Listen to an artist statement:
This collaborative artwork by father-daughter duo David and Taryn Walker explores transformation, intergenerational care, and the life-sustaining power of water. Drawing from personal lineage and shared values, the piece brings together Salmon and Dragonfly—two beings symbolically rich in movement, adaptability, and spiritual significance.
Dragonfly begins their life as a nymph in the water. Then one day, they crawl up on a reed or stem and undergo a process of metamorphosis. They shed their exoskeleton in the water and begin a new stage of life in the air. Dragonfly is one of the few beings who travels between worlds, water, and air; an interdimensional traveler. In Theory of Water: Nishnaabeg Maps to the Times Ahead, Leanne Betasamosake Simpson reminds us of water’s ability to connect us to different worlds:
“I think of our ancestors, who spoke to their ancestors through the sound of rushing water. It’s one of the many reasons that hydro dams, interpretive centres, and lift locks are so irritating to us: they close off channels of communication. The sound of rushing water is kind of a portal to another world. Places where waves of energy altered human hearing were often where spiritual beings lived or significant events happened.”
Water reminds us that there is no clear line between the natural world and the supernatural world. We remain in constant and fluid conversation with the past, present, and future. Here, the symbolism of moving between worlds also acts as an analogy of Indigenous culture making a metamorphosis back and forth between old world systems and contemporary systems.
There are three realms of the creatures. Those of the water. Those of the land. And those of the sky. In the animal world, Salmon is Chief of the water people, Bear is Chief of the forest people, and Eagle is Chief of the sky people. In this artwork, we see Salmon and Dragonfly moving in harmony with one another amidst a swirling environment of air, water, and ephemeral pictograph patterns (a representation of ancestors). Robin Wall Kimmerer writes, “Water is life, food is life, soil is life – and they become our lives through the paired miracles of photosynthesis and respiration. All that we need to live flows through the land. It is not an empty metaphor that we call her Mother Earth.” In this artwork, water represents a symbol of life, spirituality, care, and reciprocity. In turn, Salmon representing collective strength, the responsibility of working together to protect water’s life-sustaining force.

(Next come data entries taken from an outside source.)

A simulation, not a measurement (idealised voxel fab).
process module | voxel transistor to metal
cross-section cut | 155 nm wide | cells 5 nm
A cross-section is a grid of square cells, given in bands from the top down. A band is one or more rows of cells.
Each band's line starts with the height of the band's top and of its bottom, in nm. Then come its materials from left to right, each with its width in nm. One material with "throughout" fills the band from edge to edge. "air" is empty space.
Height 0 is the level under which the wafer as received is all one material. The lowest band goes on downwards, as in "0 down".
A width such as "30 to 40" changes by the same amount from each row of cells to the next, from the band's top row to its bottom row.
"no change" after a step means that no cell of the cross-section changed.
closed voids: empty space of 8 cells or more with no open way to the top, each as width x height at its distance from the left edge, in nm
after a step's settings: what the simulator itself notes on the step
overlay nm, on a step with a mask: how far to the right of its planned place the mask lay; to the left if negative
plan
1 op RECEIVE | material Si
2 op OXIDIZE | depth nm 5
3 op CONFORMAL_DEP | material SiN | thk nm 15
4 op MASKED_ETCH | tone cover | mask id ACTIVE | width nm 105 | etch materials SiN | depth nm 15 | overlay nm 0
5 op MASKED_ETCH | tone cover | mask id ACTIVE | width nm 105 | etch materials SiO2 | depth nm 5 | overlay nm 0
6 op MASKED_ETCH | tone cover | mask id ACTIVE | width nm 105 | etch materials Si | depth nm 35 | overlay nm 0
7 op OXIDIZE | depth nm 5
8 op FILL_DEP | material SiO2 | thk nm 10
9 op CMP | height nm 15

When we look at this artwork, we can see ourselves reflected back at us in the mirrored material of the Dragonflies. The artwork calls on us to consider our own role within these living systems—of water, of care, of reciprocity. A reminder that we all have the ability to enact transformations that will affect generations to come.
Taryn Walker is an award-winning queer, interdisciplinary mixed-Indigenous artist of Nlaka’pamux, Syilx, and European ancestry currently based in the unceded territories of the xwməθkwəy̓əm, Skwxwú7mesh, and Səl̓ílwətaɬ Nations. Their work explores themes of futurity, spiraling time, utopia, tenderness, playfulness, healing, and cycles of life and death through drawing, printmaking, installation, video, and sound.
In 2018, Walker graduated from the University of Victoria’s BFA program with a Major in Visual Arts and a Minor in Art History & Visual Studies. In December 2024, Walker completed their MFA at Simon Fraser University in Interdisciplinary Contemporary Arts.